Besides being the perfect bait-and-switch for unsuspecting relatives during the festive season, Christmas Holiday is also really kinda gorgeous to look at. Robert Siodmak, the German director behind noir classics like The Killers and Criss Cross, utilizes smoke and shadows with a precision that borders on the occult. His New Orleans night scene is exactly as sultry and glistens as slickly as you think it should; and while the lighting here isn’t as angular or extreme as in some examples of the genre, it goes a long way to alleviate any doubts you may have about Durbin’s ability to play a lady of darkness.

In fact, Durbin is one of the best things about Christmas Holiday, which is odd, considering how Siodmak’s smoke and slow, slinking camera obscures her character’s motivations (until the very end). Built, like great noirs often are, around a delayed flashback structure, Durbin’s recollections seem a little more fevered and muddled than most. However, it gives the film a melodramatic, impressionistic quality that’s kind of fascinating and weird, in a good way.
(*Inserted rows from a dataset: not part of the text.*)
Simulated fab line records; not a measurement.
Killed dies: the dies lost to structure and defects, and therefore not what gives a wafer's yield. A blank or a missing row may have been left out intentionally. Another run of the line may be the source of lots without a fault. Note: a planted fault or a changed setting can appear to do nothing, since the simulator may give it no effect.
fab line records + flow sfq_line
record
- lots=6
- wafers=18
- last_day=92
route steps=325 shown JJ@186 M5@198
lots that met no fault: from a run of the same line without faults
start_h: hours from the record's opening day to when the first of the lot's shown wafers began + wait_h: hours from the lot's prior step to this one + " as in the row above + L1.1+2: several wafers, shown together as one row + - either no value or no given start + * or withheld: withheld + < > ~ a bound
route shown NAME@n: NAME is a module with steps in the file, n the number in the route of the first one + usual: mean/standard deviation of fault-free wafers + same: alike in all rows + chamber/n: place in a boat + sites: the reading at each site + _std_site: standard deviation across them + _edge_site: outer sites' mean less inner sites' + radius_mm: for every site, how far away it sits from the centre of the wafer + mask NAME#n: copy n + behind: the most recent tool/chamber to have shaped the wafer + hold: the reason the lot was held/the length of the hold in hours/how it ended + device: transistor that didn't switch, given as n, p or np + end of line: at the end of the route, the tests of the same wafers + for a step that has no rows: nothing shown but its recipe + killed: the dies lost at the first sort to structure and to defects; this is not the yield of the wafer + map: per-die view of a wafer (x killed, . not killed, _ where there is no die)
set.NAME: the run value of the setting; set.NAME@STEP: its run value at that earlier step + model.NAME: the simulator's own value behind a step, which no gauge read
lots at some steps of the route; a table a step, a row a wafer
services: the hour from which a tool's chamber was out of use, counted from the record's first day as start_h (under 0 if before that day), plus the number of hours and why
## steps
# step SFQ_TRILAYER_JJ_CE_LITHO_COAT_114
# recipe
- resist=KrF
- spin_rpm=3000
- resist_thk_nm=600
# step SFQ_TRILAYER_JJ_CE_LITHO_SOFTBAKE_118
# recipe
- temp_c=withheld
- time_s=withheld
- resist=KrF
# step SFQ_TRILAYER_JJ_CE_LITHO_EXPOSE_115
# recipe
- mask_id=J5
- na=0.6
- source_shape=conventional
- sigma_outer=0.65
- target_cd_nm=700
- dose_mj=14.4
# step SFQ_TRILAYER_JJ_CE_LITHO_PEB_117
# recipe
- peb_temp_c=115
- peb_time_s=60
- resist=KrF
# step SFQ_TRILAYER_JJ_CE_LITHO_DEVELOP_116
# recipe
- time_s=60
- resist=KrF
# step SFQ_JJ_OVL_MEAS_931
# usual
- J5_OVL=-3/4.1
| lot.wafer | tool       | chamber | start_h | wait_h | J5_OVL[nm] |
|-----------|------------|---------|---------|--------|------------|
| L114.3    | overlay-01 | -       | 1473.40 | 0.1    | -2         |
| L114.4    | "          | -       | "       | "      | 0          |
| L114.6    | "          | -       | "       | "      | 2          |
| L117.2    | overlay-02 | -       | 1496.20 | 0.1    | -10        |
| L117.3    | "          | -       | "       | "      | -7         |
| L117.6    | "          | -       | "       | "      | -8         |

This is weird in different way.

Beer Two

The film’s mood and camerawork certain have to compensate for the plot. The first 20 minutes of the film focus on third wheel character Lt. Charles Mason (Dean Harens), a newly minted lieutenant who receives a Dear John letter right before his Christmas leave, and makes for San Francisco with intensions as stormy as the weather that grounds his plane, inexplicably, in New Orleans. It is there he meets “Jackie” (Durbin), a nightclub singer who secretly wants to be taken to midnight mass, if you know what I mean.

The holidays can be stressful, even with gorgeous backlighting.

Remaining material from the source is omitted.